Functions for PCA
The PCA algorithm is implemented in the PCA and PROJECT_PCA stored procedures. To print PCA models, use the PRINT_MODEL stored procedure.
The PCA algorithm transforms the input table that contains the observations in rows and predictors in columns into a matrix A. To find the eigenvectors of matrix A, matrix A is decomposed by using singular value decomposition (SVD) or eigenvalue decomposition. These eigenvectors are then stored in the corresponding PCA model.
If matrix A is ill-conditioned, for example, if it is a singular matrix, the eigenvalue decomposition does not return a result. In this case, SVD is suggested as the alternative option for the computation.
All stored procedures consist of a mandatory one-string parameter that contains pairs of <parameter>=<value> entries. These entries are separated by a comma. The data type of the parameter is VARCHAR(any).
Valid <parameter>=<value> entries are listed in the parameter descriptions for each stored procedure.
How NULL values are handled
The handling of NULL values depends on where they are encountered during the computation of the principal components.
NULL values in the input table are handled as described in the following list.
- NULL values are contained in the id column.
- The corresponding id column in the input table is scanned for NULL values and duplicates. If NULL values or duplicates are found, the algorithm stops. An error message is then shown.
- This handling applies to the IDAX.PCA stored procedure and the IDAX.PROJECT_PCA stored procedure.
- NULL values are contained in any of the input columns.

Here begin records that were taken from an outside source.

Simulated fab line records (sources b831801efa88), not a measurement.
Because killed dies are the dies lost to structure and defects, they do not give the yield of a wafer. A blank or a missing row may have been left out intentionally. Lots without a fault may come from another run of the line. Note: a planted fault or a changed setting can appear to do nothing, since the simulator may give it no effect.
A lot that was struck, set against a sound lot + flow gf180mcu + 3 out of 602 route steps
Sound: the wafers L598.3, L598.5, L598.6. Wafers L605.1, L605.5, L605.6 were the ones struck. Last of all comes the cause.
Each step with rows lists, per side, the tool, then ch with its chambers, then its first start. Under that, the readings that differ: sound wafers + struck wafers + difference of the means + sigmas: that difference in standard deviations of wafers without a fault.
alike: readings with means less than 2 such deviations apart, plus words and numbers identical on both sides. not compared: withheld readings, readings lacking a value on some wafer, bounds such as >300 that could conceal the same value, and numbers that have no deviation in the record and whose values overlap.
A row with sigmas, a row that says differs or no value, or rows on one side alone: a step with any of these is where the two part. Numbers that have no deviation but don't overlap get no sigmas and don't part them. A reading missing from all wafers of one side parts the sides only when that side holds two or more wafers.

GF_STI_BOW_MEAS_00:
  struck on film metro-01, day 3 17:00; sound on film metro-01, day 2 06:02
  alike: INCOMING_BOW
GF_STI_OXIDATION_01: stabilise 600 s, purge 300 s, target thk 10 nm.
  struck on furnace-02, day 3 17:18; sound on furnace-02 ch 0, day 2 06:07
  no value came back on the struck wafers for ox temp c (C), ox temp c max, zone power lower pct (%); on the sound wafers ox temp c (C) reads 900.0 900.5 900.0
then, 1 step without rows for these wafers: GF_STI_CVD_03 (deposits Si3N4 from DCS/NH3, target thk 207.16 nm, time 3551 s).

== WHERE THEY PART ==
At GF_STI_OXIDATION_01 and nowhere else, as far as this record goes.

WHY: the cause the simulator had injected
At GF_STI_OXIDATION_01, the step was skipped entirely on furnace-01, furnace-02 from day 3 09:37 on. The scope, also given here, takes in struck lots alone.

- NULL values in any of the input columns are not valid. Therefore, the row from the input table in which one or more input columns contain a NULL value is ignored. An error message is not shown.
- For the IDAX.PCA stored procedure and the IDAX.PROJECT_PCA stored procedure, the input table is considered as empty, if all rows from the input data set contain NULL values. An error message is shown.